This pickled cucuamelon recipe is per quart jar – scale up or down as needed.
- 3 to 4 cups of fresh cucamelons
- 1 and 1/3 cups distilled white vinegar
- 2/3 cup apple cider vinegar
- 2 Tbsp cane sugar
- 2 tsp sea salt, kosher salt or pickling salt (not table salt)
- approximately 6 sprigs of fresh dill (a small handful)
- 2 large cloves of garlic
- 1 tsp peppercorns
- 1 tsp mustard seed
- one pinch of red chili flakes, based on personal preference (I use a scant half teaspoon)
- Optional: 1 or 2 grape leaves (or oak, black tea, or horseradish leaves). The tannins in these leaves help the cucamelon pickles maintain maximum crispness.
- In a pot on the stovetop, combine the called-for vinegars, salt, and sugar. Heat and stir the pickling brine until the sugar and salt completely dissolve, and then remove from the heat.
- Wash and sort the cucamelons. Avoid using any that are bruised, soft, or otherwise damaged.

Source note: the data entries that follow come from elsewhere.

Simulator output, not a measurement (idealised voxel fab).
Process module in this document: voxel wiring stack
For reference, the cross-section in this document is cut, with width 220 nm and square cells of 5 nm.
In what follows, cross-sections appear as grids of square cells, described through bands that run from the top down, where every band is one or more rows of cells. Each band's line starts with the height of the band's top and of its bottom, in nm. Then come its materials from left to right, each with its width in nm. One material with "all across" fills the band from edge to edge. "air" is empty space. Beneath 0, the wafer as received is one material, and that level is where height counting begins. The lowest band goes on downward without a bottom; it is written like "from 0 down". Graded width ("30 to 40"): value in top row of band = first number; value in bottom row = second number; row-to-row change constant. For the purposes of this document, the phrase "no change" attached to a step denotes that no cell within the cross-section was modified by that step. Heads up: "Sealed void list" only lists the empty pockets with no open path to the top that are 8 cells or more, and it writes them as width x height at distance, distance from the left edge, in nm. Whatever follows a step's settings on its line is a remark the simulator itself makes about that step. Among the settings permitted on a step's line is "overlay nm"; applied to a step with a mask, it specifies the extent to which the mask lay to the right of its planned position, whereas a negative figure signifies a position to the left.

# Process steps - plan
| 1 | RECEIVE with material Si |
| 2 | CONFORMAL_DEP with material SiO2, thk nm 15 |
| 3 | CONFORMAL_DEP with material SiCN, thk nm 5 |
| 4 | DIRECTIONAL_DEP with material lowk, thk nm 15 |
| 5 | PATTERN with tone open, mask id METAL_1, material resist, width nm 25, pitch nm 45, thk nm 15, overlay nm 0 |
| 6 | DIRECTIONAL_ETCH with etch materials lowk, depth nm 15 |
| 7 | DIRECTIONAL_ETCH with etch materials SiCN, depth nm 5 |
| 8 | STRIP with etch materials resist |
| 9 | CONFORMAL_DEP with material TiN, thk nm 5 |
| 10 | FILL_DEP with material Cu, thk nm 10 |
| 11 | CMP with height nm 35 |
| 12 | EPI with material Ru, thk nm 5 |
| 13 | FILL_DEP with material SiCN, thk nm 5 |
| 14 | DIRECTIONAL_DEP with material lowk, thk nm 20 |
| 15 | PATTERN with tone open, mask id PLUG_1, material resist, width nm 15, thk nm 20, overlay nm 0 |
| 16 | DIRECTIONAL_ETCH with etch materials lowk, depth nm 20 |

- Add the washed dill and peeled garlic cloves to the bottom of a clean jar, along with the called-for remaining spices. Then, fill the jar with cucamelons.
- Once the brine has cooled to room temperature or lukewarm, pour it over the cucamelons until the jar is full and/or they’re completely submerged. Avoid using hot brine, as it will slightly cook and soften the cucamelons. If available, add a couple grape, oak, black tea, or horseradish leaves on top of the cucamelons, and push them down into the brine.
- Add an air-tight lid, and then move the jar to the refrigerator. (We like to use BPA-free plastic mason jar lids, since the high vinegar/acid content of pickled cucamelons can corrode rings of standard metal mason jar lids over time).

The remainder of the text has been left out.